That dedication has clearly paid off for Martin, who’s thrown herself wholeheartedly into training at Perth’s Wolf’s Den gym, under coach Stephen Walton.

“I kind of rearranged my life a little bit and I started taking training a bit more seriously and I’ve got to here.”

“It’s been a bit of a whirlwind really over the last couple of years. I never expected to be where I am but it’s great. I’m pretty happy with it,” she laughs.

Pro debut

Now the fun really begins for Martin, as she eyes her competition at ONE’s talent-rich women’s strawweight division.

For obvious reasons, there’s been no word yet one where, when or, against who Martin will make her promotional debut, but, studious as ever, she’s already started doing some homework on potential adversaries.

But in reality, the 27-year-old isn’t fussed about who her first-up opponent is. She just wants to get back into the routine of fight camp – her own special and somewhat twisted version of a ‘happy place’.

“During fight camp I thrive. I’m the best version of myself possible. Knowing the routine and planning out my training for the week and being so dedicated to it… working the mental aspect in.”

“It’s just constantly trying to better yourself. I love the dedication and the routine and just pushing yourself to those boundaries.”

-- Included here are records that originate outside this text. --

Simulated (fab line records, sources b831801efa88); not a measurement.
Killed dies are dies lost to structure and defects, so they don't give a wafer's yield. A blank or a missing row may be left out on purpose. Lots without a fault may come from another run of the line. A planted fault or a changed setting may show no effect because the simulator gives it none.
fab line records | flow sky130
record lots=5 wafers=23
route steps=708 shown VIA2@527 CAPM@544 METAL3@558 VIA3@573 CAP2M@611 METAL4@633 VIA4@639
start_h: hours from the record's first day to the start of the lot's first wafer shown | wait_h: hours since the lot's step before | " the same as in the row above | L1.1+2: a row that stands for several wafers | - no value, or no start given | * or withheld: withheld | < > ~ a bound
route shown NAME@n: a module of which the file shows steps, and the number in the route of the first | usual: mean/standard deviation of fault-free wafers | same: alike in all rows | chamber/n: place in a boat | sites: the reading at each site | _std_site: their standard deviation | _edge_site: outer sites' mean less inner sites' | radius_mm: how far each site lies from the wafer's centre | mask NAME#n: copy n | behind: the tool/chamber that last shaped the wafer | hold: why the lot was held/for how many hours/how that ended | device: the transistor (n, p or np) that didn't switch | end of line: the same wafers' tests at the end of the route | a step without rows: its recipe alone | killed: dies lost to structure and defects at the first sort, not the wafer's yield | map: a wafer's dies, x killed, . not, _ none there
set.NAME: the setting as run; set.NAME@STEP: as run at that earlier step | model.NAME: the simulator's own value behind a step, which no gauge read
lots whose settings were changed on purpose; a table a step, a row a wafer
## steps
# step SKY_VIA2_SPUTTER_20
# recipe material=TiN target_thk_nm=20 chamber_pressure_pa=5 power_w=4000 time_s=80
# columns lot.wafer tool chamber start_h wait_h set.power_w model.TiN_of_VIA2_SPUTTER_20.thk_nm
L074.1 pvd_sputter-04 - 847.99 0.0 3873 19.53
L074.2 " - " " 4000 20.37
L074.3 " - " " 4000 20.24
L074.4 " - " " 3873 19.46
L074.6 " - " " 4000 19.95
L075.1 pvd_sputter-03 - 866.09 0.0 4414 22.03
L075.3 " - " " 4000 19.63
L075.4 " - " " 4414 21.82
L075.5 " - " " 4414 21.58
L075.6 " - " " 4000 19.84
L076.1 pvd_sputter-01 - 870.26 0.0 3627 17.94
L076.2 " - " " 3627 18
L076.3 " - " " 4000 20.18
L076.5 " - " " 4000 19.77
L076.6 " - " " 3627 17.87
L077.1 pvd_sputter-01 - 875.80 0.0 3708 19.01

It goes without saying that the grappling specialist embraces the unique mental challenges that come with life as a professional fighter. Martin has certainly come a long way since she walked into the gym with a friend five years ago to sample a kickboxing fitness class.

“As soon as I started MMA I knew that it was what I wanted to do. There’s something about it. It’s a bug.”

“Now I want to see where this takes me, do the best that I can and represent Australia and my gym as well as I can.”